For the HECSC, religions are content neutral. That is, all religions are of identical value and validity simply because they are religions and people practice them; there can be no inquiry into the ways in which they genuinely differ and/or offer more or less enriching experiences to interested parties or adherents. So when the Catholics and other assorted Christians of the Boston area responded sharply to the announcement of the mass, it was impossible for the HECSC to mount much of a spirited response: all they could say was that the traditions were distinct, and that anyone who couldn’t see the supposedly inherent value in distinct traditions was guilty of rank ignorance.

Yet it remains a vexing fact that religions really do differ. It is advantageous for some institutions, such as the state, to retain a neutral attitude toward religions for particular purposes, such as constitutional treatment and so forth. But that attitude of neutrality hardly necessitates an overall social attitude of neutrality, and the fact remains that whether or not groups like the HECSC want to contend with it or not, religions are and will continue to be in conflict, and it is impossible to deal with those conflicts with nothing but procedural norms.
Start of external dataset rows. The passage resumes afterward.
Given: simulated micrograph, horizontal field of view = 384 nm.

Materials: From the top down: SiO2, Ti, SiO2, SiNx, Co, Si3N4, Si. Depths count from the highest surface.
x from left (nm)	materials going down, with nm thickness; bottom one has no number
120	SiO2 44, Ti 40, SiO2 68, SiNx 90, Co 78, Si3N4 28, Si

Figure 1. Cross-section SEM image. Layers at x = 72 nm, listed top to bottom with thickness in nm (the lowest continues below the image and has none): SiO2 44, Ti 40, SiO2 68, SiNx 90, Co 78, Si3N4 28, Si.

At the end of the day, the world probably learned more about Catholicism from this fiasco than "other cultures" or Satanism in particular due to numerous prolonged media discussions of consecrated hosts and the Eucharist, both of which Catholic authorities routinely seemed far better versed in than their Satanic adversaries. This is probably due to Catholicism actually having an ethos related to sacramental theology and evangelism, both of which were prominent features of the church’s complaint. In that sense it seems the HECSC did accomplish something, namely giving the public a primer on Catholic sacramental practice in keeping with its educational purpose. The sad reality is only that it took another organization directly contradicting the activities of the HECSC to carry out its work.